Advanced Topics in Redundant Load Elimination with a Focus on PHI Translation

In our previous post on GVN we introduced some basics of load elimination. This post describes some advanced topics and focuses on PHI translation: what it is, why it is important, shows some nice things it can do, and describes the implementation in LLVM.

What is PHI Translation All About?

When performing redundancy elimination on SSA form, PHI translation is required when we are walking through the CFG and the value being analyzed has an operand defined in the block we're walking through. In the case of load elimination, the operand of the value being analyzed is the pointer we're loading from. This means that PHI translation happens when the pointer we're loading is defined in a block. For example, consider this C code:

if (...) {
    *A = 5;
    P = A;
  } else {
    *B = 9;
    P = B;
  }
  use(*P);

This compiles into LLVM IR that looks like this:

BB1:
  store i32 5, i32* %A
  br label %Merge

BB2:
  store i32 9, i32* %B
  br label %Merge

Merge:
  %P = phi i32* [%A, %BB1], [%B, %BB2]
  %Y = load i32 *%P
  ...
  ... use %Y ...

In this example, GVN starts looking at the %Y load to see if it can eliminate it. It scans backwards up the block, looking for other things that provide the value of the memory address at %P. Unlike in the example in the previous post, here we actually find a definition of %P: what do we do?
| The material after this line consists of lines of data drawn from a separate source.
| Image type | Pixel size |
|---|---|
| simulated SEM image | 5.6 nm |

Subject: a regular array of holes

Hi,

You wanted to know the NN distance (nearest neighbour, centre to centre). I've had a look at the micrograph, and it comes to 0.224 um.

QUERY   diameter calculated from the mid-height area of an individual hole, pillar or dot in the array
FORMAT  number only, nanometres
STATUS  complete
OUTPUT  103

In LLVM 2.6 and before, memory dependence analysis would just give up and act as though the memory had been clobbered, preventing the load from being analyzed further (and eventually being eliminated in this case). New in LLVM 2.7, GVN is able to translate %P into each predecessor. In this case, it sees that %P has the value of %A in %BB1 (and then sees that %A is available there) and that %P has the value of %B in %BB2 (where it is also available). This allows GVN to optimize this example into:

BB1:
  store i32 5, i32* %A
  br label %Merge

BB2:
  store i32 9, i32* %B

  br label %Merge

Merge:
  %Y = phi i32 [5, %BB1], [9, %BB2]
  %P = phi i32* [%A, %BB1], [%B, %BB2]
  ...
  ... use %Y ...

which eliminates the load. This post talks about how this is done, the nuances involved in getting this right, and what this allows us to optimize.

Why is PHI Translation Required for Correctness?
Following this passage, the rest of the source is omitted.